Text.IR.Corpus (Text v0.5.0)

Copy Markdown View Source

An indexed corpus of documents for information-retrieval scoring.

Wraps a list of documents in the precomputed statistics that TF-IDF and BM25 need: document frequencies, term frequencies, document lengths, and average document length. Build once with new/2, then query repeatedly via Text.IR.tfidf/3, Text.IR.bm25/4, or Text.IR.search/3.

Tokenisation

By default, documents are split into terms with Text.Segment.words/1 and case-folded. Pass :tokenizer to override (any function from String.t() -> [String.t()]) and :fold_case to disable lowercasing.

Document identifiers

Each document is referenced by its zero-based index in the input list. The index is stable for the lifetime of the corpus struct. Original document text is retained for downstream highlighting and KWIC display.

Summary

Types

Zero-based document index.

t()

A term — typically a single word.

Functions

Builds an indexed corpus from a list of documents.

Returns the corpus's view of a query — tokens after the same pre-processing applied at index time.

Types

doc_id()

@type doc_id() :: non_neg_integer()

Zero-based document index.

t()

@type t() :: %Text.IR.Corpus{
  avg_doc_length: float(),
  doc_lengths: %{required(doc_id()) => non_neg_integer()},
  document_frequencies: %{required(term_string()) => pos_integer()},
  documents: %{required(doc_id()) => String.t()},
  fold_case: boolean(),
  n_docs: non_neg_integer(),
  term_frequencies: %{
    required(doc_id()) => %{required(term_string()) => pos_integer()}
  },
  tokenizer: (String.t() -> [String.t()])
}

term_string()

@type term_string() :: String.t()

A term — typically a single word.

Functions

new(documents, options \\ [])

@spec new(
  [String.t()],
  keyword()
) :: t()

Builds an indexed corpus from a list of documents.

Arguments

Options

  • :tokenizer — a one-arg function from String.t/0 to [t:String.t/0]. Defaults to &Text.Segment.words/1.

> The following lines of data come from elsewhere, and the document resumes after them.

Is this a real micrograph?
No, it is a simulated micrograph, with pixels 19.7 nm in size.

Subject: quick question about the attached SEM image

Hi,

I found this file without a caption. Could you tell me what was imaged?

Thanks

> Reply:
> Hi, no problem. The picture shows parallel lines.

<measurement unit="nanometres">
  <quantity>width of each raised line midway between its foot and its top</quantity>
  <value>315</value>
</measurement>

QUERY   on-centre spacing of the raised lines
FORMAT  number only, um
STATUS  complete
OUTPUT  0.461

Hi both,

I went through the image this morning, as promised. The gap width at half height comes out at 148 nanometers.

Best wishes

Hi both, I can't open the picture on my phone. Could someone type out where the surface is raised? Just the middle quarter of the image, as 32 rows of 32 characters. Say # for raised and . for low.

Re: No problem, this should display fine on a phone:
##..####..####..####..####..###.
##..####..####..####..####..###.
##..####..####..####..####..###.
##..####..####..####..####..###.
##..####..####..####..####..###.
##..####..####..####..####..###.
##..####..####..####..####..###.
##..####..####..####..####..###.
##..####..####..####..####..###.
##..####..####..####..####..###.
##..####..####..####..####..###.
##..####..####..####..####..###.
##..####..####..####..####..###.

  • :fold_case — when true (default), terms are lowercased so the index is case-insensitive. Set false to preserve case.

Returns

Examples

iex> docs = ["the cat sat", "the dog sat", "the dog ran"]
iex> corpus = Text.IR.Corpus.new(docs)
iex> corpus.n_docs
3
iex> corpus.avg_doc_length
3.0
iex> Map.get(corpus.document_frequencies, "the")
3
iex> Map.get(corpus.document_frequencies, "ran")
1

tokenize_query(corpus, query)

@spec tokenize_query(t(), String.t()) :: [term_string()]

Returns the corpus's view of a query — tokens after the same pre-processing applied at index time.

Useful when assembling a query vector for Text.IR.bm25/4 or any scoring function that needs the same tokenisation as the corpus.

Examples

iex> corpus = Text.IR.Corpus.new(["one two three"])
iex> Text.IR.Corpus.tokenize_query(corpus, "TWO three!")
["two", "three"]